Best day on the bike so far

Snow capped mountains

Our view along the way today

21 October – Day 91

Huaraz, Peru to Chavinilllo, Peru

Distance: 200kms

What a difference the sun makes! Huaraz is lovely. The view is amazing… it’s what I imagine being in the Himalayas must be like, surrounded – no, dwarfed – by incredible, and incredibly different, majestic mountains. Wow. I can now understand why people come here!

Today was the best day on the bike so far. The scenery, road, weather and the riding conditions generally were just fantastic. And ‘best day’ is an even bigger call given I was struck down in the morning by a case of Bali Belly… or, more accurately, Peru Belly. It’s the first time on the trip that I’ve had any sort of health hiccup. Although Adrian wasn’t happy that I was feeling somewhat suboptimal, I suspect a little part of him was happy that – for once – it was me! He was fine. The upside of Peru Belly is that it distracted me from any sore muscles I might have otherwise felt from yesterday’s intervals!
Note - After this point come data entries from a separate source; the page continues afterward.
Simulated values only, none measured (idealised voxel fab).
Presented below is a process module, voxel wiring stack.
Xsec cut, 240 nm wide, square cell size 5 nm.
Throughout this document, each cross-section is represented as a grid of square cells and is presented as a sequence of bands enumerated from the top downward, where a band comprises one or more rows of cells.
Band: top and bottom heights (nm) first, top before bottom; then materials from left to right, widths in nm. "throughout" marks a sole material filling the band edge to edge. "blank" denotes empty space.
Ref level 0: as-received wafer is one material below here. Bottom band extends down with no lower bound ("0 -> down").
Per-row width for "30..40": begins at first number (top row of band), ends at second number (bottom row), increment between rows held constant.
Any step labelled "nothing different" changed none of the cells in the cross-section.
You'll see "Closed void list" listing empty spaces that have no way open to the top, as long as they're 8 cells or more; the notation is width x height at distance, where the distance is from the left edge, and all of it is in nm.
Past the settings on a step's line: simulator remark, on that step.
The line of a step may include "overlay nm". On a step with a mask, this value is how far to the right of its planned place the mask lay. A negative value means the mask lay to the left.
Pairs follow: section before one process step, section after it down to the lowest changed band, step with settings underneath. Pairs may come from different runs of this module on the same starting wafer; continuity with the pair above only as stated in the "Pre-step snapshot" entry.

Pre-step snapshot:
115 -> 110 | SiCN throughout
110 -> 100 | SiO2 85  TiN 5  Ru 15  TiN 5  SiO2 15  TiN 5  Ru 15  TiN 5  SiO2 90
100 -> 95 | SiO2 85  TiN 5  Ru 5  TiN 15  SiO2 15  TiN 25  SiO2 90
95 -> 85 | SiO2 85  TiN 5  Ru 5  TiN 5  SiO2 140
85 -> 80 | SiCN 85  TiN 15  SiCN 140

I wasn’t in a state fit for riding until about 11am, and we finally hit the road at noon. Once we managed to get through a short yet crazy part of the town where the roads were dirt and stones, and the tuk tuks moved in all directions ie not only up and down but also back and forth across the street, we were just blown away by the view. We were riding on a smooth, nicely asphalted, gently curved road alongside some of the most spectacular mountains I’ve seen. And they were big… we were already at about 4,200m ourselves, and we were being dwarfed by some of the biggies. Really, I can’t describe it – it was spectacular. The serpentine of the road was matched by the serpentine river than snaked between us and the mountains. There were little towns and small villages dotted along the way, with the brown mudbricks and thatched rooves providing a nice contrast to the fields terraced with rows of small, carefully assembled, rocks. Animals were kept from roaming either by similarly assembled stone pens, or by having their two front feet tied together with a stocking. Seeing pigs and sheep hobble along the road in their own version of a personal three-legged race was really funny, in just a lovely sort of way. We also saw lots of locals, in traditional dress, walking along the road. Sometimes carrying a switch made from straw which they used to spur their animals on, sometimes just walking with their family, always smiling and waving hello.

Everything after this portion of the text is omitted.